Friday, 1 March 2013

Birdlife


The owl visits the street wires when we don’t think about him. Where does he live? In a condemned building? Up in the nearby reserve? By the time we return from the house with a camera, he is gone.

Winter is when we notice any birds in the garden. They have gone away. They stay out of sight. A few about. Sometimes a currawong, not much. Time to think about birds.

In winter there is time to remember what will come again.

There is almost nothing in life as assuring as the reappearance of blue wrens, hopping in and out of the undergrowth in late winter.

Nor can anything improve on the unexpected cackle of kookaburras in distant trees from over the railway line. They come in this far from the hinterland maybe a dozen times a year, but none have visited the garden itself, yet.

Spring can turn violent. A nesting place under the bedroom eave will be invaded by mynahs. These picture-book birds, brought from India in ornate cages during the Victorian era, are a menace. For Melburnians their beauty is skin deep. They bully, frighten, and disperse the native birds. Once I found a mynah torn and killed in the front garden. It couldn’t have been the cat. My surprise was tempered by an indifference I do not feel usually, such is the acuteness of their vicious legend.
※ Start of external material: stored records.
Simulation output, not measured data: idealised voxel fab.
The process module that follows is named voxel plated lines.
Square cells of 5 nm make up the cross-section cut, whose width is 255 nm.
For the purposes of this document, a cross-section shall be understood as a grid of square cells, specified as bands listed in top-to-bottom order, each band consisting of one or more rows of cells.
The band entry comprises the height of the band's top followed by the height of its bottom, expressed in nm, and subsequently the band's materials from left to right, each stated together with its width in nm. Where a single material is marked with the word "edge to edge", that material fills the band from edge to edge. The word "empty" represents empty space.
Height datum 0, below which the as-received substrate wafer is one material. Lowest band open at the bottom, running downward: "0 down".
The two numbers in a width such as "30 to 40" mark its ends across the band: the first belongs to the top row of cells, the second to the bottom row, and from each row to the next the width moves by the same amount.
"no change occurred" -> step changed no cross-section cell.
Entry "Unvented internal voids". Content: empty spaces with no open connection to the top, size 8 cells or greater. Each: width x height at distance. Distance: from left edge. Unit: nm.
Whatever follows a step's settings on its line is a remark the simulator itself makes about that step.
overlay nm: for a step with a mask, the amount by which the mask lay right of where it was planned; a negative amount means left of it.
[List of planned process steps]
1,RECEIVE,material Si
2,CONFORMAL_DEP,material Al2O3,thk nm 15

Could the killer possibly have been a wattlebird? They mark the territory, wherever they can hang from the curlicues of a grevillea or shout amidst cootamundra fronds. They have a nest somewhere around the house, but I haven’t figured out where. They seem to live in a bush near the water meter. I don’t want to know about it.

Summer is coming in when the magpies start loitering. They hop about in the she-oaks. They inspect the path, they will be happy with a mouse. The novelist Gerald Murnane lives in the same suburb. I cannot recall if he has written about birds, though I can be sure he has spent a lifetime bemused by no-nonsense magpies. The real Gerald Murnane, that is, not the Gerald Murnane who appears in his fictions. Murnane the writer is interested in human moods, so birds must feature somewhere.

Our suburb is under the flight path some weekends, depending on the whims of the controllers at Tullamarine. It is fun in our garden to spot a tail with a flying kangaroo, or the dragon or phoenix of certain Asian airlines. They have to be low. But other flight paths are also tracked, especially the occasional screeching clouds of sulphur-crested cockatoos, or the zoom of, were they, rosellas?

Fortunately for us there is a pigeon house in the next street. This means quiet. It means that in summer, but all year too, pigeons waddle down the side path, searching for seed. They are a benign presence. Their claws scratch the corrugated ripples of the tin shed, finding a footing. And when the heat rises they search for shade, making the soft mournful cooing that is the best barometer of the day moving inexorably into a heatwave. Bowls of cool water are left in the shade.

The French composer Olivier Messiaen visited Australia when he was in old age. He is renowned for making music that includes bird songs and once said, "My faith is the grand drama of my life. I'm a believer, so I sing words of God to those who have no faith. I give bird songs to those who dwell in cities and have never heard them, make rhythms for those who know only military marches or jazz, and paint colours for those who see none."

I think it odd that when he was here he chose to go to Sherbrooke Forest and copy out the calls of lyrebirds. Lyrebirds are mimics, known to imitate other bird songs, but even sounds of the forest like chainsaws and mobile phones. I keep looking out for Messiaen’s Australian compositions on CD, but am more content still listening to the sounds of my own garden.

If all artificial sounds in our world – radios, clocks, helicopters – went silent, nature left alone with the sounds, what would we hear? Insects twittering, leaves bristling, rain stopping, trees creaking, but mightily and most wondrously, best of all, the shrieks of the lorikeets. They arrive early on autumn mornings, when the gums flower. Climbing over the branches, their coat of many colours and raucous attention to business is like some cosmic joke to which even they don’t fully know the answer. Who cares? Something reconnects in the brain.

Autumn reminds us of rarity. We are captive to mortality. One day while washing up I noticed through the kitchen window, a large grey and white bird. It was an unknown, a stray maybe into these parts. It flapped along the top of the back palings, taking a rest? Transfixed, I waited till it departed. The glossy bird book, opened out on the table, rife with Latin names and feeding habits, said it was probably a cuckoo-shrike, nomadic across Australia and the archipelago to the North, though I couldn’t be completely sure. I measured the mystery of its arrival and departure on the tiny map included.

But more charmed than the drifter to my garden is the local who makes only rare appearances. Of these certainly the prize moment is at night, quietly, a visit from a wonder. It is a chunk of timber, a friend of the cold, and that shock of recognition. “Oh, hello!” I say correctly, as one does to someone deeply respected who suddenly enters vision. There is not a movement. Above the rooftops the moon is bright already. It is a tawny frogmouth. He outstares me, as if to say. “Who was here first?”